BEFORE JACK’S Army, there was another band of ‘Men in Green’ who against-the-odds qualified for World Cups, scored unexpected victories, and did much better than anyone expected.
This was the Northern Ireland team of the 1980s, a team which boasted players like Sammy McIllroy, Norman Whiteside, Gerry Armstrong, Chris Nicholl, and current Republic of Ireland manager Martin O’Neill, not to mention the great Pat Jennings in goal.
Under the guidance of manager Billy Bingham, himself a veteran of Northern Ireland’s 1958 World Cup exploits (where they reached the quarter-finals ), the team won the British Home Championship in 1980 and 1984; qualified for Spain ‘82, dramatically beating the much fancied host nation with a goal from Gerry Armstrong, and progressing through to the second round; and concluding a magical period by reaching Mexico 86.
That final match in Mexico 86 was a 3-0 walloping by a Brazil side featuring Socrates, Zico, and Junior. It was the last match Pat Jennings ever played, and the first game of football I ever saw. That, and family tree reasons have kept me a ‘Norn Iron’ supporter since, and now, that World Cup campaign has been turned into a film - Shooting For Socrates - set to become a highlight of this year’s Galway Film Fleadh.
Shooting For Socrates charts Northern Ireland’s journey to Mexico 86, and the parallel stories of Billy Bingham’s attempts with his team, and a father’s attempt with his son, to give, through football, some hope, pride, and enjoyment in a society torn apart by sectarianism, political instability, and war.

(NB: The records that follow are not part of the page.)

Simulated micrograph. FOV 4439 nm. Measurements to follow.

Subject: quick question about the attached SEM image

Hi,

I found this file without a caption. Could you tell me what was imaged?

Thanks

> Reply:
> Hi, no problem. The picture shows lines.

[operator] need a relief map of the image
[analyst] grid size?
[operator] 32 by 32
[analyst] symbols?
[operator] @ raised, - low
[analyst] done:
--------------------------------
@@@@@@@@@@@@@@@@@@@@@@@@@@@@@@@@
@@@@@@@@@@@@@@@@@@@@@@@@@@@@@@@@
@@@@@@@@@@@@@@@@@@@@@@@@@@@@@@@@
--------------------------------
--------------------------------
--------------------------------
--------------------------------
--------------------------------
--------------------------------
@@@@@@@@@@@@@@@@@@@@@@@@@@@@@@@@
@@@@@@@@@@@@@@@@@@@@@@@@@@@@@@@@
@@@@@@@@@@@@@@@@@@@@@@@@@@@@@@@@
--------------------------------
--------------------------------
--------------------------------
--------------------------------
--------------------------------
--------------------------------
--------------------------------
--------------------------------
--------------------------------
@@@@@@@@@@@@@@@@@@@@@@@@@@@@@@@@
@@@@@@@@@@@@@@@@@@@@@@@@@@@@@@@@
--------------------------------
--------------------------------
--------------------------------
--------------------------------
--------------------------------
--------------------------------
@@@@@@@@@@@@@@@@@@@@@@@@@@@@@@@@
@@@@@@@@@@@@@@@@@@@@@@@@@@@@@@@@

The film features John Hannah (Spartacus, Elementary ) as Bingham; Richard Dormer (who played Terry Hooley in the magnificent Good Vibrations ) as the father, Arthur; Conleth Hill (Game Of Thrones ) as UTV commentator Jackie Fullerton; and Bronagh Gallagher (The Commitments, Star Wars, Grabbers ).
It was scripted by Belfast playwright Marie Jones, best known for Stones In His Pockets and A Night In November, which deals with the controversial Republic of Ireland v Northern Ireland 1994 World Cup qualifier. It also contains footage of the late, very great, Brazilian footballer Socrates, after whom the film is named.